Skip to content

neptune-ai/neptune-client-experimental

Repository files navigation

Neptune Experimental Package

This package consists of experimental features that are not yet ready for production use. The API is subject to change without notice.

Neptune Fetcher

Neptune Fetcher is a Python package designed for efficient fetching and manipulation of data from Neptune projects and runs. It provides classes and methods for interacting with Neptune data in a read-only manner.

Installation

pip install --upgrade neptune neptune-experimental

Usage

Importing

from neptune_fetcher import ReadOnlyProject

Overview of Classes

  • ReadOnlyProject: A lightweight, read-only class for handling basic project information.

    • Constructor Parameters:
      • project: Optional string specifying the project name.
      • workspace: Optional string specifying the workspace.
      • api_token: Optional string for the API token.
      • proxies: Optional dictionary for proxy configuration.
    • Methods:
      • list_runs(): Yields dictionaries with basic information about each run, including sys/id and sys/name.
      • fetch_read_only_runs(with_ids: List[str]): Returns a generator for ReadOnlyRun instances for specified run IDs.
      • fetch_runs(): Fetches runs as a DataFrame with default columns.
      • fetch_runs_df(columns, with_ids, states, owners, tags, trashed): Fetches runs as a DataFrame based on specified filters.
  • ReadOnlyProject.ReadOnlyRun: Represents a single Neptune run with read-only access.

    • Methods:
      • __getitem__(item): Accesses a field by its path.
      • __delitem__(key): Removes a field from the local cache.
      • field_names: Yields the names of all available fields in the run.
      • prefetch(paths: List[str]): Loads values of specified fields into local cache.

Examples

Fetching Project Metadata

from neptune_fetcher import ReadOnlyProject

project = ReadOnlyProject(workspace="some", project="project")

Listing Runs in a Project

from neptune_fetcher import ReadOnlyProject

project = ReadOnlyProject(workspace="some", project="project")
ids = list(map(lambda row: row["sys/id"], project.list_runs()))

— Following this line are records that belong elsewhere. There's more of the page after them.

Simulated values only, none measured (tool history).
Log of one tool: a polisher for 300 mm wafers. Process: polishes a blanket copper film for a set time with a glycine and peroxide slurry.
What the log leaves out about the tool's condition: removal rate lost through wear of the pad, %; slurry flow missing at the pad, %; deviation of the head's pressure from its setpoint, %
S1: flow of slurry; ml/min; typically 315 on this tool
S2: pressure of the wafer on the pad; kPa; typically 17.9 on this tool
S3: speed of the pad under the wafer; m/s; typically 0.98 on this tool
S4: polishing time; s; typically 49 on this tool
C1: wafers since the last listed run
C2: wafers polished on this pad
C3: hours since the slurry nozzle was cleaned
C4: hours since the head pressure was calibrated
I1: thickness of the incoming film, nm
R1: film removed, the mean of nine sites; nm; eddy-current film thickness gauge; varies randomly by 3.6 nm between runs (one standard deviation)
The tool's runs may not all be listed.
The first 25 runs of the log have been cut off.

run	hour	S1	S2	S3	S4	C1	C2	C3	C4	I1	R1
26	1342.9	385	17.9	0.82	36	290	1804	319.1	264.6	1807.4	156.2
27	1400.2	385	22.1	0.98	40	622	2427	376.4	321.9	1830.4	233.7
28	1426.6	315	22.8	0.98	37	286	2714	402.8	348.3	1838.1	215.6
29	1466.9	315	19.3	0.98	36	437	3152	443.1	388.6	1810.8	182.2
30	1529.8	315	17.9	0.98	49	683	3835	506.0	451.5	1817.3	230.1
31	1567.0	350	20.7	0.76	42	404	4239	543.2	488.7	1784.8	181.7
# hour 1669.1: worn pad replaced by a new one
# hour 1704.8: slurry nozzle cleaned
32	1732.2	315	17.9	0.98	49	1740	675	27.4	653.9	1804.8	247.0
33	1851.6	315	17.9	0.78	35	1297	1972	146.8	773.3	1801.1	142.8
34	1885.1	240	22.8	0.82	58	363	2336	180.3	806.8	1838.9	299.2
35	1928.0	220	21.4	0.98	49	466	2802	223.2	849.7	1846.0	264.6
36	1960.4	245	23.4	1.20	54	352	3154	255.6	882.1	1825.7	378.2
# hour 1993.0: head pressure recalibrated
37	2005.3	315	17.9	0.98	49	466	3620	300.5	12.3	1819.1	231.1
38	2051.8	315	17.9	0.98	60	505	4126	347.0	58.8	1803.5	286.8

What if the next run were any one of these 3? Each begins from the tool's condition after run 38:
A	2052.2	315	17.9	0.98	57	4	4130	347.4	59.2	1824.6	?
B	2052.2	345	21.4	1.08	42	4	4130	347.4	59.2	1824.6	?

Filtering and Processing Runs

from neptune_fetcher import ReadOnlyProject

project = ReadOnlyProject(workspace="some", project="project")
df = project.fetch_runs_df()

matches = df["sys/name"].str.match("metrics.*")
ids = df[matches]["sys/id"]

Iterating Over Runs

from neptune_fetcher import ReadOnlyProject

project = ReadOnlyProject(workspace="some", project="project")
for run in project.fetch_read_only_runs(with_ids=["PROJ-2"]):
    for field in run.field_names:
        if field.startswith("param"):
            print(run[field].fetch())
        if field.startswith("metric"):
            print(run[field].fetch_values())

Prefetching Values

run.prefetch(["metric1", "metric2"])
print(run["metric1"].fetch(), run["metric2"].fetch())  # This will use the local cache

Purging Local Cache

del run["metric1"]

Example

A full example can be found in examples/fetch_api.py.

License

This project is licensed under the Apache License Version 2.0. For more details, see Apache License Version 2.0.